Architect: Kim Dong-jin (Hongik University), L’EAU DESIGN
Location: 286-19 Haengdang-dong, Seongdong-gu, Seoul
Program: Commercial Facilities
Site area: 202.00㎡
Building area: 106.81㎡
Gross floor area: 918.48㎡
Building scope: 10F, B2
Structure: RC
Construction: Co-Workers
Completion: 2020
Photo: Kim Jae Yoon
About Kim Dong Jin
Architect D.P.L.G.
President of L’EAU DESIGN Co., Ltd. Laboratory of Environment Architecture Urbanism
Professor of the Graduate School of Architectural engineering Hong-ik University
www.leau.co.kr
leau@lycos.co.kr
Kim dong-jin studies architecture in Hongik, Seoul, and in Ecole d’Architecture de Paris-Belleville, becoming an Architect DPLG. He has worked at SAC (Seoul Architects Consultants) INTERNATIONAL, LTD. in Seoul. He is the President of L’EAU DESIGN Co., Ltd. Laboratory of Environment Architecture Urbanism, and is a professor of Hongik University.

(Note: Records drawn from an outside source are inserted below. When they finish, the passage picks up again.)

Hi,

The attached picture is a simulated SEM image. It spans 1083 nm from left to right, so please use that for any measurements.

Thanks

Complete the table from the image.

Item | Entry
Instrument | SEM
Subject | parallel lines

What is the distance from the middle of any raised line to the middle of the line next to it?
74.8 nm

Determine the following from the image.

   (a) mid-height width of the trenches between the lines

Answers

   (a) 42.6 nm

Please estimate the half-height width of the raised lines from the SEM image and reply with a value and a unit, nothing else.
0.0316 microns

His major works include “Bati-ㄹ“, ”Scarlet Terre house”, “Ohryu High School Renovation”, “Iridescent cloud”, “RSM Design Studio-Official Space”, “Newyork Gana Gallery” and etc. He has received Seoul Metropolitan Government Architecture Awards in 2007, Korea, Awards of the Korean Institute of Architects in 2008, 1st Young Architect Awards in 2008.
”Two worlds of different gravities under the same sky”
The movie <Patema Inverted> is set in a world where opposing gravities exist sharing one sky and is a story about recognizing disparities through each other and achieving harmony. The studio apartment ‘Patema Inverted’, located at the entrance of Haengdang market, talks about how conflicting things that seem rather heterogeneous for an efficient apartment to be built can coexist.
First, the disparate level difference between the three types of building groups that form the district raised an issue. There are countless one- or two-story stores that form the market. Behind them four- to five-story office buildings are sparsely located, and high-rise buildings are widely spread out. ‘Patema Inverted’ utilized red bricks and transparent glass as exterior materials of the first and second floors, and a cafe that is open towards the market intersection was placed.
The lower floors were made into white volumes of similar levels to the neighborhood living facility buildings nearby, and the residential area on top was finished with two tones of gray cement bricks. The volume of red bricks on the ground floors naturally blends in and dissolves with the complicated market buildings in the surrounding, the relatively bright-colored middle floors are emphasized, and as the two tones of gray seem to retreat upwards for the upper floors, the heterogeneity caused by the level difference in the region is diluted and embraced.
The problem that came afterward was the inherent heterogeneity of efficient apartments in terms of functions and life patterns. The boundary between the multiple people of the market and the residents of the efficiency apartment is broken and formed again in the wide-open cafe on the first and second floors.
The upper floors were planned as housings for one- to two-person households, which are mostly university students, graduates, and newlyweds, in an attempt to bring young generations into the stagnant market. The smaller the area is, the more things there are to carefully consider in the design process. The privacy issues have to be suitably mediated while solving the lighting problem, and studies on anthropometric measurements as well as new ideas for space utilization are also required in order to avoid any areas being wasted.
We used a method of securing personal areas while bringing sunlight into the interior as evenly as possible by placing uneven windows in the interior. We hope that the external situations in the city center are attracted into the internal architectural environment and that the internal programs are sometimes naturally projected and displayed to the exterior to appear as the building’s envelope, allowing the interior and exterior to flexibly react to each other so that it becomes an architectural form that grows and evolves by itself.